For my own teaching, no, I don't write up a "script" beforehand, I prepare content and plan for the topics and key points that I intend to cover in this lecture (and the next one, if we go quicker than expected), but the actual content heavily depends on how the students react, what they are (mis)understanding, what are the questions, etc. I don't consider well-scripted lectures a good thing, the lecturers that I know who are more into "reading off a script" give quite weak lectures IMHO.

Preparing in-depth textual material would seem a waste of effort as students would get the same content in the lecture. I wouldn't use it for other students since I'd anyway never give the same lecture twice - research is progressing fast, so my 2016 content is dated now and this year's content will definitely have to be rewritten (and the course restructured) next year. Admittedly, that's context-dependant - my situation is uncommon, there's a lot of teaching that involves lecturing the same introductory topic for many years off of a classic textbook to multiple larger audiences, and in that context your arguments would definitely apply.

But that's actually all offtopic.

The main issue is that none of this is equivalent to the transcript. Nothing of what you propose would make the video accessible to a deaf person. A textbook chapter or the lecture materials are alternatives to the video, it helps making do without the video, but doesn't make accessible the part of video where the lecturer is writing something interesting on the blackboard and explaining something that you can't hear.


I think you're the one who's demonstrating an atypical case here; most lectures aren't presenting on some rapidly changing topic, and even if they are, there is some Wikipedia text that is kept up to date.

>The main issue is that none of this is equivalent to the transcript. Nothing of what you propose would make the video accessible to a deaf person. A textbook chapter or the lecture materials are alternatives to the video, it helps making do without the video, but doesn't make accessible the part of video where the lecturer is writing something interesting on the blackboard and explaining something that you can't hear.

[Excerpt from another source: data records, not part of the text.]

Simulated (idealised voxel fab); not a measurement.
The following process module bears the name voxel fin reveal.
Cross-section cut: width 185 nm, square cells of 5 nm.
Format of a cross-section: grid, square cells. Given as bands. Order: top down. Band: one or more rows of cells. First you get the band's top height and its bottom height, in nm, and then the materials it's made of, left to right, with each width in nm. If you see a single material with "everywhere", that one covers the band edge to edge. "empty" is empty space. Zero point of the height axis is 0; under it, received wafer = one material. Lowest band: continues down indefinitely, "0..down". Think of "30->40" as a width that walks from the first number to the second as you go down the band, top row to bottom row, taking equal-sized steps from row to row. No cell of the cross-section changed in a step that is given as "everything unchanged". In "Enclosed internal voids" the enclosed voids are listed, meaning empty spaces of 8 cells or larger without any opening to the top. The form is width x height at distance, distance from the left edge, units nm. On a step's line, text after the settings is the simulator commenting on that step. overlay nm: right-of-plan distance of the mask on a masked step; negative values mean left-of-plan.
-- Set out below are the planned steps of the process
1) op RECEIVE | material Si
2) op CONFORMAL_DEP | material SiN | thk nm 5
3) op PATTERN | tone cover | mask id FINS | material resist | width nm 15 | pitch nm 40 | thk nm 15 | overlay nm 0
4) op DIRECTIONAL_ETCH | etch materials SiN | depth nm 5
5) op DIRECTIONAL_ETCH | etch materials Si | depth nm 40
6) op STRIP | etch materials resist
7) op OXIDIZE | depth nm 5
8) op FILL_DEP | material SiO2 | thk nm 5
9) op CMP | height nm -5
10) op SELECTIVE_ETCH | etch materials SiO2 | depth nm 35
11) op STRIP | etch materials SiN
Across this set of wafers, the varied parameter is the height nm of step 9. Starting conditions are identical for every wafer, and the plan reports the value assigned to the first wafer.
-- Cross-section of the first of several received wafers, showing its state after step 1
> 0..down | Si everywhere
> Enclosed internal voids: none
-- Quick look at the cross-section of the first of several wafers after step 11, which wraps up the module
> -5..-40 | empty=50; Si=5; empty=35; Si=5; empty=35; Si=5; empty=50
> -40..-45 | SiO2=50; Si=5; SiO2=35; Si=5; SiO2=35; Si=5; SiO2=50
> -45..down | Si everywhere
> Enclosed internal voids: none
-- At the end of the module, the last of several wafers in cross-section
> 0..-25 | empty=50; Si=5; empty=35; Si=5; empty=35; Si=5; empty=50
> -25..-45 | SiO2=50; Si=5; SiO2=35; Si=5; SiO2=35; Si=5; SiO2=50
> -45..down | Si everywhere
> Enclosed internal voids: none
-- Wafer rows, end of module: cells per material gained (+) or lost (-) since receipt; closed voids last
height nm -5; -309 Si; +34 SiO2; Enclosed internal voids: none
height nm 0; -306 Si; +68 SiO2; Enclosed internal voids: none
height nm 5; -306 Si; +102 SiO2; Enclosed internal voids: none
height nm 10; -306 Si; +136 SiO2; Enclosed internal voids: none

That's overstating it. The relevant metric is, if some deaf (or video-hating like me) person wants to learn the material, do they have a useful option? The fact that you can't make that specific video useful isn't relevant. Even pointing to some text that hits the same key points is major step up, and is trivial to do, and yet most refuse to do, just like most refuse to provide the one insight that they're making me watch a three minute video to hear.